Travelers Beware: 6 Hand Gestures That Could Get You in Hot Water Overseas

Want to blend in with the locals? It starts with knowing what hand gestures to avoid abroad.

Traveling abroad gives you the chance to do a number of daring things. And whether it’s by using the right utensils for an exotic entrée or the left lane for a drive around town, it’s fun (and occasionally crucial) to tackle new experiences the way the locals do.

This brings us to perhaps the most exhilarating way to try blending in with the locals in a foreign country: communicating! Of course, in places where you know only a few basic phrases, hand gestures are key to getting your message across. But, surprisingly, this is where things can get quickly off track … and instead of blending in, you accidentally stir up trouble.

From the unintentionally rude to the patently absurd, hand gestures abroad can say something entirely different than they do at home.

To help you avoid embarrassment (or worse) on your next journey, here are 6 hand gestures to avoid abroad. After all, as the saying goes, “When in Rome … just keep your arms to your sides, ok?”

1.    Thumbs-up

What you’re probably trying to say: “This is how the Fonz would describe your incredible local cuisine!”

What you could accidentally be saying: “I’m not particularly fond of you.”

Where this mix-up can occur: In parts of the Middle East, the Mediterranean, Asia, and the Philippines, the thumbs-up is a much more aggressive signal than it is in America, similar to our middle finger.
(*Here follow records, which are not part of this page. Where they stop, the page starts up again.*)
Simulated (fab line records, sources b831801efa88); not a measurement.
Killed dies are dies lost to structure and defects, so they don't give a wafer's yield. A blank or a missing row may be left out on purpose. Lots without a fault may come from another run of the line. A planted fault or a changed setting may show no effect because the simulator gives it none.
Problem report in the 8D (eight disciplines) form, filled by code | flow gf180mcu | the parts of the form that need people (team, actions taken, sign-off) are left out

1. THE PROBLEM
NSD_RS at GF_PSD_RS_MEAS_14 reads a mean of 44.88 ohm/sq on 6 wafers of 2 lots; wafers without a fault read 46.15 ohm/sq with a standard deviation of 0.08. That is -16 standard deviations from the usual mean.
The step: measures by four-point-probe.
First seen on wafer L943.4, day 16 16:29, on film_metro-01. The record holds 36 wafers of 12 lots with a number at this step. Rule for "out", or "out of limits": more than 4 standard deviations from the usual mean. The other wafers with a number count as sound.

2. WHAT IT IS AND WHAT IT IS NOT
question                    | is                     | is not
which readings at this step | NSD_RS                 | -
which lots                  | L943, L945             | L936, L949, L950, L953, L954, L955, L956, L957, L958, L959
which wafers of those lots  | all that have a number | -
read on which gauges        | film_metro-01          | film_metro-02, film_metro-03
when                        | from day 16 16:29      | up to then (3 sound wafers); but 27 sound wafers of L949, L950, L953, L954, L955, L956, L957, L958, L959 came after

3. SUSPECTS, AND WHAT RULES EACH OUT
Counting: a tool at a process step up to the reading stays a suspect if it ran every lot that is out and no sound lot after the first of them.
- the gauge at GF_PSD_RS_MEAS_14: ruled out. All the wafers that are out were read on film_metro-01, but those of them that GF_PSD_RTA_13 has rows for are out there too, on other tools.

How to atone for your mistake: With a gift-wrapped DVD box set of Happy Days.

2.    High five

What you’re probably trying to say: “Great job,” “Hello,” “Hold on,” or (20 years ago) “Talk to the hand.”

What you might accidentally be saying: “Talk to the hand” (present day).

Where this mix-up can occur: Greece. While the open palm has gone out of style as a sassy gesture here in the U.S., it’s still going strong in this Mediterranean hub. And, although not quite as inflammatory as in Greece, the open palm could also spell trouble in parts of the Middle East and Africa.

How to atone for your mistake: Fist bump.   

3.    Peace sign

What you’re probably trying to say: “Peace” (obviously).

What you could accidentally be saying: Er, “Not peace.”

Where this mix-up can occur: This can be a very insulting hand gesture in places like the U.K., Ireland, New Zealand, and Australia, but only when the palm faces inward, an error famously committed by Winston Churchill.

How to atone for your mistake: Become the most revered prime minister and inspirational leader the offended country’s ever seen (still, that might be too little too late).

 4.    Beckoning finger

What you’re probably trying to say: “Come here a minute.”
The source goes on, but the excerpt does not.